Iceberg Sort Order
The Iceberg sort order is a first-class table-level concept stored in the table metadata that describes how data within a table should be physically ordered in its data files. Sort orders are the formal specification behind table clustering — they tell compaction jobs and write engines exactly how to arrange rows to maximize data skipping effectiveness.
Unlike ad-hoc sort specifications passed as compaction job parameters, a table’s sort order is persistent metadata that any engine can read and apply automatically.
Sort Order Specification
A sort order is composed of one or more sort fields, each with:
- A source column (identified by column ID, not name — safe across renames)

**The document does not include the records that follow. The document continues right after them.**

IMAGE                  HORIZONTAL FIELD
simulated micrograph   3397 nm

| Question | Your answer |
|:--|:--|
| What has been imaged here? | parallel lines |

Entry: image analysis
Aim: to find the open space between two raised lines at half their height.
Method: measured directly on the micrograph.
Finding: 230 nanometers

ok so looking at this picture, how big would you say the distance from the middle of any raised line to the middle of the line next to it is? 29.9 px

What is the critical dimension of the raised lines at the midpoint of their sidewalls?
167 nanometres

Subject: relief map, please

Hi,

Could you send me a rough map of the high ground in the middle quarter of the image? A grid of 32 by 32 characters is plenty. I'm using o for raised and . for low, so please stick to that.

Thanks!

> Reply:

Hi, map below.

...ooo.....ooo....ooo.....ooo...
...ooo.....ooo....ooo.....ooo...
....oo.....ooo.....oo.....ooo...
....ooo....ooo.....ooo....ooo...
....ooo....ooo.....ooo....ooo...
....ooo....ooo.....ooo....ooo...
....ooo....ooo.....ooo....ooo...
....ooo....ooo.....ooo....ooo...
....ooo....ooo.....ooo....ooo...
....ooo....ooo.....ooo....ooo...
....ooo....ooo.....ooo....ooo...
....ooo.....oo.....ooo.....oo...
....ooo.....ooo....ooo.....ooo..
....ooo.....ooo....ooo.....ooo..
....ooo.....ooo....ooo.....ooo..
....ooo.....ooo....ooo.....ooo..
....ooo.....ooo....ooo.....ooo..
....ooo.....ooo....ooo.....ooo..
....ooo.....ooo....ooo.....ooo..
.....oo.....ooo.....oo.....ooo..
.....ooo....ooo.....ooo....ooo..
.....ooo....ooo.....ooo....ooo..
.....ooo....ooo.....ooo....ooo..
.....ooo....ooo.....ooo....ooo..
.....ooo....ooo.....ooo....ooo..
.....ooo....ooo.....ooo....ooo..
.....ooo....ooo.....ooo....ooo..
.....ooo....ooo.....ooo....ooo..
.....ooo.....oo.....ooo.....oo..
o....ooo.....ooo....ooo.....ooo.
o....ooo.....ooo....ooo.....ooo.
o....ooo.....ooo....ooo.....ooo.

- A transform (same transforms as partition specs:
identity,bucket,truncate,year,month,day,hour) - A direction:
ASCorDESC - A null order:
NULLS FIRSTorNULLS LAST
{
"order-id": 1,
"fields": [
{
"transform": "identity",
"source-id": 3,
"direction": "asc",
"null-order": "nulls-last"
},
{
"transform": "identity",
"source-id": 5,
"direction": "asc",
"null-order": "nulls-last"
}
]
}
This specifies: sort by column with ID 3 (e.g., customer_id) ascending, then by column with ID 5 (e.g., order_date) ascending.
Defining a Sort Order
-- Define a sort order at table creation (Spark SQL)
CREATE TABLE db.orders (
order_id BIGINT,
customer_id BIGINT,
order_date DATE,
total DOUBLE
)
USING iceberg
PARTITIONED BY (months(order_date))
WRITE ORDERED BY customer_id, order_date;
-- Change the sort order after creation
ALTER TABLE db.orders WRITE ORDERED BY customer_id ASC NULLS LAST, total DESC;
-- Remove sort order (set to unsorted)
ALTER TABLE db.orders WRITE UNORDERED;
Sort Order ID and History
Like partition specs and schemas, Iceberg tracks the full history of sort orders with unique order-id values. When the sort order is changed:
- A new sort order entry is added to the metadata.
- The
default-sort-order-idin the table metadata is updated to the new order. - Existing data files retain metadata indicating which sort order (if any) was used when they were written — though this is informational only.
The unsorted order has order-id: 0 and is the default for new tables unless explicitly specified.
How Sort Orders Are Used
Compaction Jobs
The most important consumer of the sort order is the compaction job. When rewrite_data_files runs:
-- Spark: compaction respects the table's defined sort order
CALL system.rewrite_data_files(
table => 'db.orders',
strategy => 'sort'
-- no sort_order needed — uses the table's default sort order
);
If the table has a defined sort order, compaction reads it and sorts output files accordingly without requiring explicit specification each time.
Write Engines
Some engines (particularly Spark with certain configurations) can use the sort order as a hint to sort data at write time, producing pre-sorted output files. This means even without compaction, new files may be reasonably clustered.
# Spark: enable sort-based write using table sort order
spark.conf.set("spark.sql.iceberg.write-data-location", "sorted")
Sort Order vs. Partition Spec
These are complementary, separate metadata concepts:
| Concept | Purpose | Granularity |
|---|---|---|
| Partition spec | Groups rows into directories/segments | Coarse (eliminates whole partitions) |
| Sort order | Orders rows within segments | Fine (improves column statistics) |
Best practice: use both together. Partition by time (eliminates old partitions) + sort by high-cardinality business keys (enables file-level data skipping within the remaining partitions).
Z-Order as a Sort Order
Z-order is implemented as a special sort order transform in Iceberg. When using Z-order via compaction:
CALL system.rewrite_data_files(
table => 'db.orders',
strategy => 'sort',
sort_order => 'zorder(customer_id, product_id)'
);
This can also be defined as the table’s default sort order using the Iceberg API (though SQL syntax for Z-order sort orders varies by engine). See Z-Order Clustering for details.
Monitoring Sort Order Effectiveness
After applying a sort order via compaction, monitor column statistics quality:
-- Check how tight the bounds are for the sort key columns
SELECT
file_path,
lower_bounds['customer_id'] as min_customer,
upper_bounds['customer_id'] as max_customer
FROM db.orders.files
ORDER BY min_customer;
Tight (narrow) bounds between min and max per file indicate effective clustering. Wide bounds (min ≈ global min, max ≈ global max for every file) indicate the sort is not being applied or data is too small for meaningful clustering.